If Fellini's trilogy of character retained a neorealist flavor in what critics today now praise as the accurate and believable (if comic) portrait of the Italian provinces in the 1950s, Fellini's subsequent trilogy of grace or salvation moved immediately beyond the ideological boundaries of neorealist cinema defined as socially relevant cinema and toward a philosophical position of Christian existentialism that exploited traditional iconography or religious concepts (such as that of conversion) to mark out an entirely different kind of cinema.
Immediately after shooting I vitelloni, Fellini shot a single brief episode, Un'agenzia matrimoniale ([A Matrimonial Agency], 1953), for Amore in citta (Love in the City), a project conceived by Cesare Zavat-tini, perhaps the most famous of the neorealist scriptwriters, who wanted to create a new style of cinema comparable to the daily newspaper. Zavattini called this kind of cinematic journalism that would focus upon current events il film inchiesta - the film inquiry or investigation. He hoped that by using six different directors (Fellini, Antonioni, Lat-tuada, Francesco Maselli, Carlo Lizzani, and Dino Risi), all of whom would employ nonprofessional actors to create something like a news magazine, he could keep Italian cinema on what he considered its proper course toward the simple representation of daily life. Fellini's contribution involved a complete overturn of Zavattini's plan, for he proposed a story about a reporter who goes to a marriage agency, posing as a client, to look for a woman willing to marry a werewolf. Apparently, the naive Zavattini actually believed Fellini's claim that his film was based on a true story. So much for social realism!
Fellini turned in his next three films toward a sharper break with his neorealist heritage than was first apparent in his earlier films. The most important of this trilogy, La strada (1954), Fellini once described as "really the complete catalogue of my entire mythical world."20 La strada is a fable about a circus strongman (Zampano) who takes on a dim-witted girl (Gelsomina) to assist him in his act.21 He accidentally kills a high-wire artist (Il Matto or the Fool) before her eyes, causing Gelsomina to go mad and forcing Zampano to abandon her after he has realized, only too late, how much she has changed his brutish, animallike existence through her mysterious presence. Because La strada rests squarely upon a secular form of a major Christian notion - the Catholic belief that a conversion can radically change a person's life - the unprecedented international success of this work also touched off a very interesting debate between warring critical camps in France and Italy that was to continue (but with a reversal of protagonists and intellectual positions) until the appearance of La dolce vita.

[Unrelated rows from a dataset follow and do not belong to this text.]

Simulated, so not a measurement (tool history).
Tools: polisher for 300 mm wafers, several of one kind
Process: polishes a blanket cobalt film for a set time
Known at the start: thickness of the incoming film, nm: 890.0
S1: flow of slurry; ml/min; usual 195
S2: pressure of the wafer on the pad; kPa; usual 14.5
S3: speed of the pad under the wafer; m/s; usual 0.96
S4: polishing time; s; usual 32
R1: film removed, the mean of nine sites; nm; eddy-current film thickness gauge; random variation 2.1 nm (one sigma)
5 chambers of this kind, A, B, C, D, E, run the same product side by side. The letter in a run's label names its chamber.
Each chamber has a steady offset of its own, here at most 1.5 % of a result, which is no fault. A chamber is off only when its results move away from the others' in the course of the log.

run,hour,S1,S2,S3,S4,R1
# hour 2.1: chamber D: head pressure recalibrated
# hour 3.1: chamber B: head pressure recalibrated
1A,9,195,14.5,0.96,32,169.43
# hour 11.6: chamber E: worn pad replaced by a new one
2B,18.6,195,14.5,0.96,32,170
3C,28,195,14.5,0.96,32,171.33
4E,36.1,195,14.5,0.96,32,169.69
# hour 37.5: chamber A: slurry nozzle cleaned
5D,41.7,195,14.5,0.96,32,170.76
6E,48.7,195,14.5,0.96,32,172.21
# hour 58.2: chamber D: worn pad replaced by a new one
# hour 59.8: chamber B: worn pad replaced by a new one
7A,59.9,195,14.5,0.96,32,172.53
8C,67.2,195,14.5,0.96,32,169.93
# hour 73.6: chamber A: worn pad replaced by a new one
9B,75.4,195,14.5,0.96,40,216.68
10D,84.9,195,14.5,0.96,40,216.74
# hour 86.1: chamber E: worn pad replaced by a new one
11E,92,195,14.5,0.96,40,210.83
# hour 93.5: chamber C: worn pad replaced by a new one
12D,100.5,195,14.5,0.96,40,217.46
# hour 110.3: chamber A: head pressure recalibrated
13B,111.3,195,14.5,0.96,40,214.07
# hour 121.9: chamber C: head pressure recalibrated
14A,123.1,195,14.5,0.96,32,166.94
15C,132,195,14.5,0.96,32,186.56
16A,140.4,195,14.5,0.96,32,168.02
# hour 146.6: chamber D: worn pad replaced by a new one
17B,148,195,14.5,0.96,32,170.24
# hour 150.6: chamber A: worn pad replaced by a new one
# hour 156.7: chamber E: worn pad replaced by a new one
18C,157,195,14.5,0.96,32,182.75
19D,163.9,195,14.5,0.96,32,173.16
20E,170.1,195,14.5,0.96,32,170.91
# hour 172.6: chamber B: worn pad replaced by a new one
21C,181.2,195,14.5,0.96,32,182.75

After La strada won for Fellini the Silver Lion at Venice in 1954 and his first Oscar for Best Foreign Film in 1956 (not to mention dozens of other awards), still continuing his interest in the fundamental psychological changes of conversion that would come about from an act of secular grace in ever more complex individuals, Fellini next shot Il bi-done (1955), casting Broderick Crawford in the leading role of a con man named Augusto who often poses as a priest. Il bidone means "the swindle" in Italian, and Fellini had originally thought of Humphrey Bogart for the leading role, but Crawford was perhaps equally as suitable, since he was associated by audiences all over the world with Hollywood gangster pictures. With Il bidone, Fellini took a traditional Hollywood genre and gave it a special Fellinian twist, for the plot of the film represents a variation of the Christian story of the good thief, the character near Christ on the cross, and traces Augusto's descent into a personal hell through five days of confidence games and a growing sense of remorse.22
The presentation of Il bidone at the 1955 Venice Film Festival was a disaster and would prevent Fellini from presenting one of his films at Venice until the opening of Satyricon in 1969. Nevertheless, the subsequent Le notti di Cabiria (1957), assisted by another brilliant performance by Giulietta Masina as Cabiria Ceccarelli (awarded Best Actress at the Cannes Film Festival for her efforts), enjoyed international acclaim and earned Fellini's second Oscar for Best Foreign Film. Fellini initially had difficulty obtaining backing for this film, which he had in mind even before Il bidone, because he wanted to shoot a picture on prostitution at precisely the moment when the question of legalized prostitution had become a burning social issue in Italy. Ultimately legalized prostitution was banned in 1958 by the Merlin Law, finally closing the state-inspected brothels that had played such a large role in the sexual education of every Italian male of Fellini's generation. Although Fellini toyed with the idea of a pseudoneorealist study of prostitution in Italian society - interviewing numerous women in "the life" and even hiring the then little-known Pier Paolo Pasolini to help him with realistic or earthy Roman dialogue that would reflect the milieu in which Cabiria thrives - Le notti di Cabiria employs a by-now familiar Fellinesque picaresque plot, ambling around Rome with Cabiria and her friends or acquaintances, to suggest an entirely nonrealistic and essentially illusionistic vision of the world. In fact, the key sequence of the film - a vaudeville act during which Cabiria's dreams and aspirations are revealed to the audience while the plucky prostitute is in a trance - underlines how completely Fellini's cinema has focused upon the irrational, subjective states of his characters and how little Cabiria's socioeconomic status (the focus of any neorealist inquiry into the social aspects of prostitution) matters to the director.